Tool use + function calling

Tool use (a.k.a. function calling) lets the model call functions in your code to fetch external data, perform actions, or invoke other services. Works on epithre-omni and epithre-prme via the standard tools schema.

Anatomy of a tool call

tools = [
    {
        "type": "function",
        "function": {
            "name": "get_weather",
            "description": "Get current weather for a city in Indonesia.",
            "parameters": {
                "type": "object",
                "properties": {
                    "city": {"type": "string", "description": "City name in Indonesian"},
                    "unit": {"type": "string", "enum": ["celsius", "fahrenheit"], "default": "celsius"},
                },
                "required": ["city"],
            },
        },
    },
]

resp = client.chat.completions.create(
    model="epithre-omni",
    messages=[{"role": "user", "content": "Cuaca di Jakarta hari ini gimana?"}],
    tools=tools,
    tool_choice="auto",  # default
)

If the model decides to call the tool, the response is:

resp.choices[0].message.tool_calls
# [{"id": "call_abc", "type": "function",
#   "function": {"name": "get_weather", "arguments": '{"city": "Jakarta"}'}}]

Your code executes the function, then sends the result back as a role: "tool" message:

import json

# Execute
tool_call = resp.choices[0].message.tool_calls[0]
args = json.loads(tool_call.function.arguments)
weather_result = your_weather_api(args["city"])  # e.g., "Cerah 31C"

# Continue the conversation with the result
followup = client.chat.completions.create(
    model="epithre-omni",
    messages=[
        {"role": "user", "content": "Cuaca di Jakarta hari ini gimana?"},
        resp.choices[0].message,  # assistant message with tool_calls
        {"role": "tool",
         "tool_call_id": tool_call.id,
         "content": weather_result},
    ],
    tools=tools,
)
print(followup.choices[0].message.content)
# "Cuaca di Jakarta hari ini cerah, sekitar 31C."

tool_choice options

Value	Behavior
`"auto"` (default)	Model decides whether to call a tool or just reply with text.
`"none"`	Force text-only reply; tools are listed but won't be called.
`"required"`	Model MUST call a tool. Reliable across all backends since May 2026.
`{"type": "function", "function": {"name": "X"}}`	Force a specific tool. Works on all backends; preferred when you know the exact tool.

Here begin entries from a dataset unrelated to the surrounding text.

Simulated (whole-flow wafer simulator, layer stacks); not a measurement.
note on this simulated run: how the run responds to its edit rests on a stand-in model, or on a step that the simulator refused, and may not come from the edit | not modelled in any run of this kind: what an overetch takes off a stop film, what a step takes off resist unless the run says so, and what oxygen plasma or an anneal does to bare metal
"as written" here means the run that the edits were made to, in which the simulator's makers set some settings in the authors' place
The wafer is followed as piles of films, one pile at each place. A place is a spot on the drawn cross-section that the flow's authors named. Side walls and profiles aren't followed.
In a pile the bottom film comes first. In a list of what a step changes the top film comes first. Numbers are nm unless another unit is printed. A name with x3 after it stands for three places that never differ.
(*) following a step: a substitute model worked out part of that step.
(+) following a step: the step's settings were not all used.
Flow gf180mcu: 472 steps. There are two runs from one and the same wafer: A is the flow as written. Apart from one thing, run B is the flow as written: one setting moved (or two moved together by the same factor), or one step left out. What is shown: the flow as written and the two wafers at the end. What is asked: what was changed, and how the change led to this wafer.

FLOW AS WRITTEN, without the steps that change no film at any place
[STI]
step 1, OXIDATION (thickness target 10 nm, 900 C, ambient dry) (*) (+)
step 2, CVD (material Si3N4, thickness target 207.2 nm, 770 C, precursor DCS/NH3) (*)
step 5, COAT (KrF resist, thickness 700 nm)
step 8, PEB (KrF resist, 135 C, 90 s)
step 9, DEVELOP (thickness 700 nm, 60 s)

tool_choice="required" reliability (updated May 2026): the prior long-prompt stall is resolved across all backends — "required" now works regardless of prompt length on both epithre-omni and epithre-prme. "auto" retains slightly lower TTFT and remains preferred for latency-sensitive paths.

Multi-tool, multi-turn

The model can chain multiple tool calls. Example: a customer-support bot that needs to look up an order, then check shipping status.

tools = [
    {"type": "function", "function": {"name": "lookup_order", "description": "...",
                                      "parameters": {...}}},
    {"type": "function", "function": {"name": "check_shipping", "description": "...",
                                      "parameters": {...}}},
]

messages = [
    {"role": "system", "content": "Kamu CS bot. Pake tools yang ada untuk jawab pertanyaan."},
    {"role": "user", "content": "Status pesanan saya nomor ORD-12345?"},
]

# Loop until the model produces a final text response
for _ in range(5):  # safety cap on rounds
    resp = client.chat.completions.create(
        model="epithre-omni",
        messages=messages,
        tools=tools,
    )
    msg = resp.choices[0].message
    messages.append(msg)

    if not msg.tool_calls:
        # Model produced a text answer; we're done
        print(msg.content)
        break

    # Execute each tool call and append results
    for call in msg.tool_calls:
        args = json.loads(call.function.arguments)
        if call.function.name == "lookup_order":
            result = lookup_order_db(args["order_id"])
        elif call.function.name == "check_shipping":
            result = shipping_api(args["tracking_number"])
        messages.append({
            "role": "tool",
            "tool_call_id": call.id,
            "content": json.dumps(result),
        })

Cap the loop with a max iteration count. The model occasionally gets stuck in tool-call loops on ambiguous tasks.

Parallel tool calls

The model may emit multiple tool calls in one response when the user's question requires multiple lookups:

# User: "Cuaca Jakarta dan Surabaya hari ini?"
resp.choices[0].message.tool_calls
# [
#   {"id": "call_1", "function": {"name": "get_weather", "arguments": '{"city": "Jakarta"}'}},
#   {"id": "call_2", "function": {"name": "get_weather", "arguments": '{"city": "Surabaya"}'}},
# ]

Execute them in parallel (asyncio.gather or threadpool), then append both role: "tool" results before the next inference call.

Schema best practices

Be specific in descriptions. "Get weather" is OK; "Get current weather for an Indonesian city by name" is better. The model reads descriptions to decide when to call.
Use enum for restricted values instead of plain string + describing in prose. The grammar layer will enforce.
required your required fields. The model is generally good at filling them but required makes the schema authoritative.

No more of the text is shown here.